CROWE: Right. Of the there are more than 80 categories of special pay. There are, hike, 8 different kind was bilingual pay. If an employee is in a position where they really need to use more than more than 1 language, they'll receive a premium pay for that. Nightshift working, premiums for nurses working in prison, and things like auto allowances, that the supervisors gets and the heads get, and those range from $600 a month to a $6,000 a month. So there's quite a laundry list.
CAVANAUGH: 1 of the important parts of your story is the fact that these benefits seem to keep on giving after a county worker retires. How does -- how do special premium pay benefits get added on to be counted as part of the retirement income that county workers might get.
CROWE: Most of them are counted in special pay. And that's law. And so what happens is when somebody retires, depending on what classification they are or when they started working for the county, they pick either their highest consecutive year of compensation or their average of, you know, the highest 3years. And so a lot of these premiums are factored in had as what's called compensation or pensionable earnings. And so you'll get your uniform allowance if you taking it during that year, or if you elect a year as your highest compensation in which you got a bonus, that bonus is included. A car allowance the same deal. If you made $143,000, for example, and you get -- if you elect that year on which to base your pension, it's 145,000.
CAVANAUGH: Tell us what the county told you about the practice of premium and special pay for county employees. How do you -- do workers quiet these benefits?
CROWE: They negotiate for them. So what happens is a lot of -- they have to pay them -- they're included in pensions by law. But they -- the county can negotiation with the different bargaining groups on how much they pay for a certain thing. So how much they pay for a uniform. Or how much a nightshift premium might be. What they do is go through and organize these things and negotiate for them depending on classes of employees, whether they're safety or not. And 1 situation or 1 group of employees they pulled out as difficult to recruit were nurses. And they said it's hard to compete in San Diego to get great nurses in because they can get really good premiums from places like Kaiser. And so they have to offer maybe bilingual people extra pay for working different shifts and nay vocal build these things into contracts instead of saying, hey, we'll give you a 4% pay bump instead of giving you a 4% pay bump, maybe we'll give you a 2 and a half% pay bump, and give you the opportunity to get some of these premium pays.

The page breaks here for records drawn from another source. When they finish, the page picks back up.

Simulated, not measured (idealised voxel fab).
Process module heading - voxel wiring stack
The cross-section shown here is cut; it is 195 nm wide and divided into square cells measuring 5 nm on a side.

CAVANAUGH: I believe we have a clip about what why a lot of these benefits have to be included in pensionable pay. You spoke with county director of human resources Don Turco.
DON TURCO: The predicate to a lot of this is the Venn tour decision in which the state Supreme Court ordered the lower court to consider as retirement earnable compensation a number of these special pays. So this isn't something we can just unilaterally discontinue. It's codified in law. I'll go through some of these, which are negotiated. And having come here from several other county, I can say very safely that these are pretty much industry standards across counties.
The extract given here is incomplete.